Education Secretary Betsy DeVos just announced six new appointees (and one returnee) to the National Assessment Governing Board. These are the folks that oversee the National Assessment of Educational Progress aka NAEP aka the nation's report card aka that big standardized test that everyone tries to use to prove a point every year.
So who did we get?
Returnee Alberto Carvalho, plus Frank Edelblut, Eric Hanushek, Reginald McGregor, Martin West, Grover J. "Russ" Whitehurst, and Carey Wright.
It's the reformster-heavy kind of group you would expect from DeVos. If the Curmudgucation Institute had a graphics department, they would totally be working on some sort of Snow White and the Seven Dwarfs art.

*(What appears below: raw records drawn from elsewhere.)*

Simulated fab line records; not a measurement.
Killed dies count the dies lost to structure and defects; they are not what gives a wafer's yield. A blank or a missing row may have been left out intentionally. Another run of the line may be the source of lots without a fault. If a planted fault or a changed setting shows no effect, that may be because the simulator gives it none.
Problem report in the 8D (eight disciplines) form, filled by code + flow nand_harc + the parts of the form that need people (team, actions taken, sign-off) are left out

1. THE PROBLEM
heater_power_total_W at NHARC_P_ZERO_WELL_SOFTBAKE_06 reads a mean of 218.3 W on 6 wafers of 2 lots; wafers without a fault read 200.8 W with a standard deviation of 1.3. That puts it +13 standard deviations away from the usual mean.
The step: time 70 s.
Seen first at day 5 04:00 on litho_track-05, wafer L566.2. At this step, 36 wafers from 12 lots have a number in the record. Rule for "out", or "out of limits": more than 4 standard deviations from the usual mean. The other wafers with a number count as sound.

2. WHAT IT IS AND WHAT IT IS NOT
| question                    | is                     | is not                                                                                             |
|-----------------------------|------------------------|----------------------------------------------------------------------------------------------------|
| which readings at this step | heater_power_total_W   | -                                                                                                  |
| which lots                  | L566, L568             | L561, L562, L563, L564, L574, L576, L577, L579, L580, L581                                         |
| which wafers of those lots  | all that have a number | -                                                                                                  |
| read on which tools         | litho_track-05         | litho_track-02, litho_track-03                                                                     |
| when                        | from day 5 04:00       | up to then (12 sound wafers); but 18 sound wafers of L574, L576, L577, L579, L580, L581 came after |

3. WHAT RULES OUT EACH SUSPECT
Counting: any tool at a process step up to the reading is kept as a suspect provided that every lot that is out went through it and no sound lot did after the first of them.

Hanushek is an economist specializing in linking children's earnings to teacher effectiveness (I mean, what else could it be, right?) and who just recently mused that teacher pay should be linked to measures of teacher effectiveness, even though we don't have any.
Whitehurst is, for me, a mixed bag. A Brookings guy (boo) who once did a pretty good job of trying to get DeVos to say non-dumb things about choice (yay), but whose name is also on a "report" that argues we should test more (boo) and that when it comes to teacher evaluation, administrator observations should be more like VAM (booooo).
West is a professor at Harvard's uber-reformy GSE and editor-in-chief of Education Next, the Harvard GSE publication that carries work from the Fordham-AEI-Bellwether axis of reformsterdom. He's a Massachusetts state ed board member, too.
Wright is the chief state school officer for Mississippi, a state that is pretty awful when it comes to education, but they got their NAEP scores to go up, so she's an expert now. She's a Broadie, too.
McGregor is a "business representative" whose day job is the manager of engineering employee development and STEM outreach in the Research & Technology Strategy Group at Rolls-Royce Corporation in Indianapolis and he serves on a school board.
Edelblut is the real clunker here. Businessman, venture capitalist, and one-term state representative, then he ran for governor, lost in the primary and threw his weght behind Chris Sununu, who rewarded him with the education commissioner job. Edelblut has no actual education background; he didn't even serve on an education committee during his single term, and his kids are homeschooled. As commissioner, he has backed all manner of choice and vouchers and has happily signed up for as many DeVosian Freedom Bucks as he can get.
Oh, and Carvalho is the superintendent in Miami-Dade. You know DeVos isn't going to let a Florida guy go.
I have no idea how much mischief this crew can actually wreak, but it's not a group that I'm excited about having close to any educational policy activity. Add it to your list of reasons for not taking NAEP results so very seriously.